Ex-CEO of Mt. Gox, the Biggest Villain of Cryptocurrency, Now Has a New Job in Crypto
Mark Karpelès, the ex-CEO ofr Bitcoin exchange Mt. Gox which went bankrupt after he announced that he’d lost all of Mt. Gox’s 850,000 Bitcoins until it went bankrupt in 2014, has been looking out for jobs all these years.
Although Karpelès ended up revcoering 200,000 of the Mt. Gox Bitcoin, authorities believe the other 650,000 were stolen by outside hackers. However, he has landed himself in a job.
Karpelès has been appointed as a C-level executive at a U.S. corporation. He’s the new chief technology officer of London Trust Media, a Denver-based company that boasts the world’s largest paid virtual private network (VPN) service.
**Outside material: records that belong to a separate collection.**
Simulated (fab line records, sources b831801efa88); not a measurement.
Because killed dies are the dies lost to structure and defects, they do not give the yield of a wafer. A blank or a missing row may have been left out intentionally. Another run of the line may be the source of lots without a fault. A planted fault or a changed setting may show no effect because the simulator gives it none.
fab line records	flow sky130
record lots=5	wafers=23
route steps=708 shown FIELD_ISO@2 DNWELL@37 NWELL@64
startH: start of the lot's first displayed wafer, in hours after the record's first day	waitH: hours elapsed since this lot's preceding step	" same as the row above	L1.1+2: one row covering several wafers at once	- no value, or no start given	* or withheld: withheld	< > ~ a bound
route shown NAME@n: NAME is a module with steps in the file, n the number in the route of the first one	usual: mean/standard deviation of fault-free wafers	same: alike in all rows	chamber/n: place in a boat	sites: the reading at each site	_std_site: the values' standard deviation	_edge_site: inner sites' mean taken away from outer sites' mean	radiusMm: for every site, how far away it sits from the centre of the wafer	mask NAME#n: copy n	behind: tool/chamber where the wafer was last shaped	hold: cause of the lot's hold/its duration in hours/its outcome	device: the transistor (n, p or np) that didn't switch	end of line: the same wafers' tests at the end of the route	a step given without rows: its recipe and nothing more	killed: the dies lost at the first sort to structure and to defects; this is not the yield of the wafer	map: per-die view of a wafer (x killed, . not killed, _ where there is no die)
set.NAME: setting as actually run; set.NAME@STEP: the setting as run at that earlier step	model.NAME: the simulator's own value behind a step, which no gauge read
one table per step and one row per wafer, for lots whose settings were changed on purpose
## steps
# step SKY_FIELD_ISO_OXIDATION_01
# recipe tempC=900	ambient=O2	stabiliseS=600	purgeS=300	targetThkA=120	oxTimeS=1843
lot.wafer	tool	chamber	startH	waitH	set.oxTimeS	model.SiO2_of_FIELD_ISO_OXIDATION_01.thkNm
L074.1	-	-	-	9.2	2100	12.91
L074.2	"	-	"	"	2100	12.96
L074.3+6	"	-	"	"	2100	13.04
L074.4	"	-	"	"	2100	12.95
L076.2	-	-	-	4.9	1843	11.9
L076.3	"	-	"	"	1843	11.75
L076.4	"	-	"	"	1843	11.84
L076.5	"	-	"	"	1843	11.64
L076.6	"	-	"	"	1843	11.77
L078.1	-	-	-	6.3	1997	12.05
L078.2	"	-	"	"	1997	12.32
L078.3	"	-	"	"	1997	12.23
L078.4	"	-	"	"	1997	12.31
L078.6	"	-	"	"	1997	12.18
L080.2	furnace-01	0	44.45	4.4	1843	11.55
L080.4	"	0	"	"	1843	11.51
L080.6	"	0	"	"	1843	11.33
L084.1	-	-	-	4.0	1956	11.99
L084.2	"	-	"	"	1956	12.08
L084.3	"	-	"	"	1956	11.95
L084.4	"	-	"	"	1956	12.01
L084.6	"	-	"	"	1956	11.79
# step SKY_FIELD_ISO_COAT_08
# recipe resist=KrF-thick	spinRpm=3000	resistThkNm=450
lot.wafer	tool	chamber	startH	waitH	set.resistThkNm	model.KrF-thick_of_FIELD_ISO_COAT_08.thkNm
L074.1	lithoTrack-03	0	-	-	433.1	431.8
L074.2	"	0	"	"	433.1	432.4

Karpelès, did not explicitly mention his current state of finding work and didn’t confirm the above news. Instead, he said that he was juggling four to five different IT consulting jobs, working on projects related to online video games, network communications and IP (Internet protocol) services, all “unrelated to cryptocurrency.” He refused to name his employers at the time, saying that as a contractor, he was prohibited from discussing them.
But afterwards, Karpelès’s LinkedIn profile revealed his new position. On LinkedIn, he lists himself as London Trust Media’s CTO since January of this year where he said, “I’d say it’s currently my main job,”
Karpelès is currently on criminal trial in Japan for charges of embezzlement, manipulation of electronic data, ad breach of trust. He was first arrested in 2015 where he stayed in the jail for almost a year. Karpelès told Fortune in an interview in Tokyo in March stating that he might be sent back to Jail.
“I have no way to be sure that I’ll still be able to work in one year, two years. So I cannot really get a normal full-time job.”
Interestingly enough, Karpelès, has never been to the U.S. He would be working remotely from Japan, where he is also serving his trial. He says he was attracted mostly to London Trust Media’s commitment to protecting its customers’ privacy through its VPN services, citing recent outrage over Facebook’s sharing of user data with Cambridge Analytica. “Advertising-driven overreach on people’s privacy has been a matter I’ve been worried about for some time,” he says.
However, Karpelès has been less than enthusiastic about Bitcoin and other cryptocurrencies, telling Fortune he’s had “enough of cryptocurrency” linking it to the bankruptcy of Mt.Gox
“The main issue with Bitcoin itself is that the community around it right now is kind of too polarized,”
Karpelès believes that the Bitcoin is doomed and isn’t coming back to the market anytime soon to fulfill it’s initial promises.